Users of Git, particularly with cloud-based services such as GitHub, CloudBees, and Heroku, must have a very basic understanding of public key authentication and encryption. This article provides a minimal introduction along with a few use cases.
To understand public key authentication and encryption, it helps to understand “private” key encryption. The canonical example of private key encryption is the Caesar cipher, in which each letter is replaced by a letter a fixed distance away from it in the alphabet. For example:
A -> C B -> D C -> E :
So, the word “DOG” is encrypted as “FQI”, and the private key, which both sender and receiver must know, is “2”.
The need for both sender and receiver to know the private key creates the need for a secure channel to communicate it. This makes private key encryption useless for online applications, since if we have a secure channel already, we can just use that to do the communication.
Public key encryption requires a pair of keys: a public key and a private key. The key property of these key pairs is that if a message is encrypted with one of the keys, then you can decrypt it only if you have the other key. In general, the user keeps their private key(s) private, and allows anyone access to their public key(s). This solves the problem with private key encryption because there is no need for a secure channel with which to communicate the public key.
So, for example, if you want to send user Foo an encrypted message, you get their public key, use it to encrypt your message, and send the encrypted message to Foo, who can decrypt the message using their private key.

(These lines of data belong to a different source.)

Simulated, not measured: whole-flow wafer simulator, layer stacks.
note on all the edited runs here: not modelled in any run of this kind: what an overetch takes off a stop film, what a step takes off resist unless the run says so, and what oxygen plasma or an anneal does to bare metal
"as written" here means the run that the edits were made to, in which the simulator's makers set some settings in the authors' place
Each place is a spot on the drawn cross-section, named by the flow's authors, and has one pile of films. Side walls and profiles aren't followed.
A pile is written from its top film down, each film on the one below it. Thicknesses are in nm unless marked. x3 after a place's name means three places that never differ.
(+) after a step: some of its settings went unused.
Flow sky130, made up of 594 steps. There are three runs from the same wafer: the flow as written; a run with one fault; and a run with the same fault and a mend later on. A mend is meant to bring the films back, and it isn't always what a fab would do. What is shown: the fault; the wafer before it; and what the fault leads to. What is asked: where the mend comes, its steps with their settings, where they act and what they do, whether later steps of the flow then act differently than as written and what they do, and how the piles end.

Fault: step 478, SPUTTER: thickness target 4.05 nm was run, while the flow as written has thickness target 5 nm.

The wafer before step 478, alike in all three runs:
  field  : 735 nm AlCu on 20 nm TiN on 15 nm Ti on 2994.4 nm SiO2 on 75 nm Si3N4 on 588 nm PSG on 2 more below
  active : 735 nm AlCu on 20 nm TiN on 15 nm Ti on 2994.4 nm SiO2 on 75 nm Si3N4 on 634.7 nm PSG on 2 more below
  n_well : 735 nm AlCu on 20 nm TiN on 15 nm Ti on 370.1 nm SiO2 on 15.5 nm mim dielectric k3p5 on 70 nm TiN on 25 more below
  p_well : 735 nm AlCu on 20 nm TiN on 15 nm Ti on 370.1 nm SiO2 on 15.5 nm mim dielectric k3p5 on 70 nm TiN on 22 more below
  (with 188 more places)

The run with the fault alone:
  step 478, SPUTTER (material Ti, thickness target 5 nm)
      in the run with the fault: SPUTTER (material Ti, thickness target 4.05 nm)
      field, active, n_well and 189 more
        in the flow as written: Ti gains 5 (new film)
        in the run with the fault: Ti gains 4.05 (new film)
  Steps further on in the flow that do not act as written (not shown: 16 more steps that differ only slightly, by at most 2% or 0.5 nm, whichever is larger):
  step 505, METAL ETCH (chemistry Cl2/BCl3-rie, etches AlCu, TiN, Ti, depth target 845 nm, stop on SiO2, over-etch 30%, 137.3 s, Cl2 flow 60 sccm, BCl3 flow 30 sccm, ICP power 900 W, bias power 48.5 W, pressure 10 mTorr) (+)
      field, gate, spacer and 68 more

More importantly for Git users, public key encryption can be used to authenticate identity. Let’s say you are Foo, and you want to send a message to Bar. To prove to Bar that you are Foo, you encrypt a standard message using your private key, then send it to Bar. If Bar can decrypt it using your public key, then Bar knows you must have had access to the private key, and thus you are Foo.
The most popular method is called RSA after the initials of its inventors (Ron Rivest, Adi Shamir and Leonard Adleman). To generate a pair of keys the procedure is:
It is possible to prove that, with N, p and s chosen in this way, M**ps mod N=M for all messages M. But you don’t really need to know the theory; all you need to understand in practice is that it’s really, really hard to figure out the private key given just the public key and/or some example decryptions. Thus, as long as you keep your private key truly private, public key encryption is a really good way to provide secure communication and authentication.
When transmitting source code and other artifacts between (for example) your local work space and the GitHub hosting service, the git protocol uses SSH for communication. SSH, in turn, relies on public key encryption for both authentication and secure communication of the data. So, one of the parties to git-based communication needs to have both a public and private key, and the other party needs to be given a copy of the first party’s public key.
Here is the golden rule of git-based communication: The originator of a git command must have both a public and private key, and must have previously provided a copy of their public key to the receiver of the git command.
This should seem intuitive and obvious at this point: when invoking git to either push or pull code from a remote repository, you are sending a command to the remote service, who will want to authenticate you. It authenticates you by already having a copy of your public key, so that it can decrypt a message the underlying SSH protocol has encrypted using your local private key.
GitHub has published an excellent article called “Generating SSH Keys” which provides the details on how you create public and private keys on all platforms. I recommend you read the GitHub article if you aren’t familiar with the details of public and private key creation.
Let’s now quickly look at a few different use cases to see how the golden rule plays out in practice.
The simplest use case is the typical situation with GitHub: you have created some code in your local work space, and you want to push it to GitHub. In terms of the golden rule, you are the originator of the git command. Here’s a picture to make that more clear:
Your local work space is “home”, and since you are the initiator of the git command, you must have both a public and private key and must have given GitHub a copy of your public key.
Here’s a slightly different situation: you are using the CloudBees platform, and have used their “ClickStart” facility to create an example application in the cloud. Now you want to download the code generated by CloudBees to your local work space. Here’s a picture:
As you can see, there’s not really much difference in this use case. In terms of the golden rule, you are still the originator of the git command. Since you are initiating the git command, you need to have a public and private key and have communicated your public key to CloudBees prior to downloading the code. Here is their documentation on this issue.
This is the most interesting use case. Assume you want to set up continuous integration, in which CloudBees pulls code from a GitHub repository whenever a change is pushed to that repo, then builds and tests the system automatically. Here is an illustration:
In this case, your local public and private keys are unimportant. In terms of the golden rule, CloudBees is the originator of the git command. When you created your CloudBees account, CloudBees generated a public and private key for use with that account, and so you must find the CloudBees-generated public key for your account, copy it, and provide it to your GitHub account. Once that is done, CloudBees can successfully initiate git requests from GitHub.